Posted by KenWood at Jun 22, 2010 04:58 PM
I have just purchased the book and finding it a great read, I am a workplace interventionist and see on a daily basis the continuing destruction of our society, there has to be a better way and some of your thoughts might be the answer

I am also a writer and have expressed a number of similar sentiments
wwww.kenwoodspeaking.com.au
"stop the world we want to get off"

Keep up the great work

Ken Wood
Adelaide
Australia

doing the work we love

Posted by Laura Grace Weldon at Jun 26, 2010 07:10 AM
Surely David Korten’s use of the word “work” encompasses the widest sense of the word. I work on our small farm, work as a freelance writer and work to homeschool my children. My efforts produce little in terms of money but I believe that doing what we love and what has meaning does contribute to a New Economy, even if only in spirit.

Imagery, story line, etc.

Posted by b. digger at Aug 14, 2010 07:46 AM
Two ideas on imagery: one simple; one more complex.

Simplest: Narrative sets up a choice between two brands. The image could be simply two boxes, like cereal boxes. The Phantom brand (wall street bank credit) vs the Real brand (main street - goods and services). The question: which do you prefer?

For more complexity you could personify brands with two characters -- TINA vs TIAA. TINA represents the world view that "There Is No Alternative." And TIAA represents the world view that "There Is An Alternative." You could have the Phantom brand being sold by TINA and Real brand being sold by TIAA.

For more complexity you could have a story line where TINA and TIAA are friends and Tina convinces Tiaa that there is no alternative to the status quo. But then Tiaa finds a copy of Yes magazine (floats down from the sky like a leaf) and now Tiaa has a Plan, A Plan for economic, environmental and social change, etc.
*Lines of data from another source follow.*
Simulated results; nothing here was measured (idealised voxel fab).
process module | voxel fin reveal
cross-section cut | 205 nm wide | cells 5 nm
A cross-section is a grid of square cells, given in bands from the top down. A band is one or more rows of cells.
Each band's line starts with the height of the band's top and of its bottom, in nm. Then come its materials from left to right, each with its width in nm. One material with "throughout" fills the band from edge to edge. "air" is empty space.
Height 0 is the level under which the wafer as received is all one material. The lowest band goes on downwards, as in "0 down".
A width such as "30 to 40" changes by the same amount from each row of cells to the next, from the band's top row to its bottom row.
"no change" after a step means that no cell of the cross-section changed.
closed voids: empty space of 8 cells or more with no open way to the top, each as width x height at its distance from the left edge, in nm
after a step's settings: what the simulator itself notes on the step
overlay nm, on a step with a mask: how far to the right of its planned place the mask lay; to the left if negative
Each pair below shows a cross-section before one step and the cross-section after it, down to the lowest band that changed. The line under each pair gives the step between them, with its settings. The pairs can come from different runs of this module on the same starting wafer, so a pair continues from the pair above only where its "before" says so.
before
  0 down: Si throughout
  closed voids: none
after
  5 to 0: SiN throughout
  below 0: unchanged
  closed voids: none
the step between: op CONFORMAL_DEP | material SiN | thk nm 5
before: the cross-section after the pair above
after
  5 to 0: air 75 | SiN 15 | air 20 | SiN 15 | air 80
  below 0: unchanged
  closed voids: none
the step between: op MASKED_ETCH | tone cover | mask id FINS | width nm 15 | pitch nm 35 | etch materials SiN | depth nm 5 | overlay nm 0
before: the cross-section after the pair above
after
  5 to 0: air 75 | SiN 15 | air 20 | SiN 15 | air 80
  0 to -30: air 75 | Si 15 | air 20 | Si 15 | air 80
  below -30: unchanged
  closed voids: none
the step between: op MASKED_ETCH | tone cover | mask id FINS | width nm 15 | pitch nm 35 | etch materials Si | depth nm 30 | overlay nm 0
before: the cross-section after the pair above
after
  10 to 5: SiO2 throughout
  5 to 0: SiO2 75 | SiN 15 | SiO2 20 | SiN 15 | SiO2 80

For a more complex melodrama (hollywood style) you could demonize Tina who would have a vertical hierarchical mentality, never questions authority,who doesn't listen to people unless she thinks they are her betters, doesn't give credit where due, never admits a mistake, who believes the present is distopic and believes in a mythic "golden age" like Victorian England, if not the Garden of Paradise. Tiaa's traits would be the opposite of Tina's. Tina an Tiaa are opposites of each other and they struggle for supremacy: the struggle could be internal where Tiaa convinces Tina with her Plan for change; or the struggle could be external where Tiaa's forces have to defeat Tina's forces in battle.

stopping here before a get carried away.